And maybe they can move the time to let more church-goers participate…

There is something else to apostleship. I am a pastor, it is my vocation, it is my call. I am daily trying to do "the Jesus thing." In the church, our members are busy people, busy with their jobs-especially in a time when the job market is so very fragile, busy with families-both the children being raised and the parents watched out for, busy with priorities, with commitments, with all the things that make up life. Many times, those choices are dictated from the outside. The boss, the family, the other thing is the driving force of how time is spent and time is given.

When engaged in an act of ministry, when being an apostle, the member of our Neighborhood has re-prioritized to put their relationship with Jesus on top. Coming to the realization that doing for another person in the name of Christ, for the love of Christ, by the grace of Christ, because you choose to, because you want to, because it is what you believe you do as a good person, a helping person, a saved person, and not because you 'have to' or are obligated to or because it is your turn or your job, I hope you realize that in that moment, to use the language of Scripture, you have been Christ for that other person. It is tough to get your head around that, but a marvel to get your heart around it.

Adoring the Bringer of our faith, learning to bring to others as the Bringer of our faith brings to us, and bringing to others the gifts that we have been brought, that is our purpose as a church. In accomplishing that purpose, we are building up our Neighborhood in the Kingdom of God.

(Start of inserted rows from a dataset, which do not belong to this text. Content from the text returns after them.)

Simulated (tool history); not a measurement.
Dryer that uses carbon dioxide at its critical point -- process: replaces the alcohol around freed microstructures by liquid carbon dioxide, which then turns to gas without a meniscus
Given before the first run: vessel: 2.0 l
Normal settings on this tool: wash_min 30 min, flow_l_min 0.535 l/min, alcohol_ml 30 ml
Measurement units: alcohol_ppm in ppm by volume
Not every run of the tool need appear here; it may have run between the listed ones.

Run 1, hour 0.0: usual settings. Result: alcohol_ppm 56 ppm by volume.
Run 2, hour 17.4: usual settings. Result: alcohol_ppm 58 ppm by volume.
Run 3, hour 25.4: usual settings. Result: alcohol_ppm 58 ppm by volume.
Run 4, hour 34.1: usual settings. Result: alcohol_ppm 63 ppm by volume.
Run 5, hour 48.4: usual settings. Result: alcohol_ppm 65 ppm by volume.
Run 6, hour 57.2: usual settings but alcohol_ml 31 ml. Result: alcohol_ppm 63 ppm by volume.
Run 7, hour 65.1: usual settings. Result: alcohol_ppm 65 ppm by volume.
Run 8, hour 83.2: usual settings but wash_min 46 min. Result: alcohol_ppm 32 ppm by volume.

Wednesday, October 12, 2011

Discipleship, the second ship of our church…

It means to be a follower. There is a motor cycle club of that name. It is the designation of three discernable groups in the New Testament who surrounded Jesus. There is a generic designation to all those who followed Jesus. There are the 70 who were 'sent out'. There was the Blessed Dozen, starring with Jesus in a great Leonardo Da Vinci painting of the Last Supper.

It's who we are as we grow for a lifetime in the tutelage of Jesus Christ. When we give our lives to Him, we have entered officially into that covenant of disciple and Rabbi, student and Master, learner and teacher, guided and mentor, those who want to live life as it ought to be lived and the one who has actually done so, by the power of the Living God. To be a Christian is to be a disciple of Jesus. Everything that we learn, from what book has the hymns in it the first time we come to worship, to the stories from the Scripture, to figuring out how to run a bake sale, to recognizing and surrendering sinful practices in our lives, those are all in the Syllabus of "Being a Disciple."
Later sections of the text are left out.